Optimize function with complex square root

mleprovost · February 26, 2021, 12:41am

Hello,

I am writing a routine to store a matrix that contains the values of f(x, z) = \frac{1}{\sqrt{1-x^2}} \times \text{real}\left(\frac{\sqrt{z-1}\sqrt{z+1}}{z-x}\right) for \sim 1000 real values x \in [-1, 1] and \sim 50 complex numbers z.

This computation is a critical part of my code, do you have ideas of how I can improve it?

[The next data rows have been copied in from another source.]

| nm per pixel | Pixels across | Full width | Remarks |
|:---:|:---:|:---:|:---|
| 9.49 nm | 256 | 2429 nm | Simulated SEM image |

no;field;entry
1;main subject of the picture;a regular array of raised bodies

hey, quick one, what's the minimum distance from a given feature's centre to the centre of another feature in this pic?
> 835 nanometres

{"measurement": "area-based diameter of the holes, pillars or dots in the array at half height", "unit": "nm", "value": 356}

We cannot simplify \sqrt{z-1}\sqrt{z+1} since z is complex. Otherwise, the branch cut of the square root is no longer on the real axis between -1 and 1.

using LinearAlgebra
using BenchmarkTools

function test(x::Array{Float64,1}, z::Array{ComplexF64,1})
   A = zeros(size(x,1), size(z, 1))   
   @inbounds for (j, zj) in enumerate(z) 
        bj = √(zj-1.0)*√(zj+1.0)
        for (i, xi) in enumerate(x)
            ci = (1.0 - xi^2)^(-0.5)
            A[i,j] = ci*real(bj/(zj-xi))
        end
    end
    return A
end

x = 2*rand(1000) .- 1
z = randn(50) + im*randn(50)

@btime test($x, $z)
989.748 μs (2 allocations: 390.70 KiB)

stevengj · February 26, 2021, 1:21am

Although I can see several possible ways to further optimize this code, some context would be helpful.

What is this for? Is it performance-critical because the matrix is huge or because you are computing it over and over for different x and/or z?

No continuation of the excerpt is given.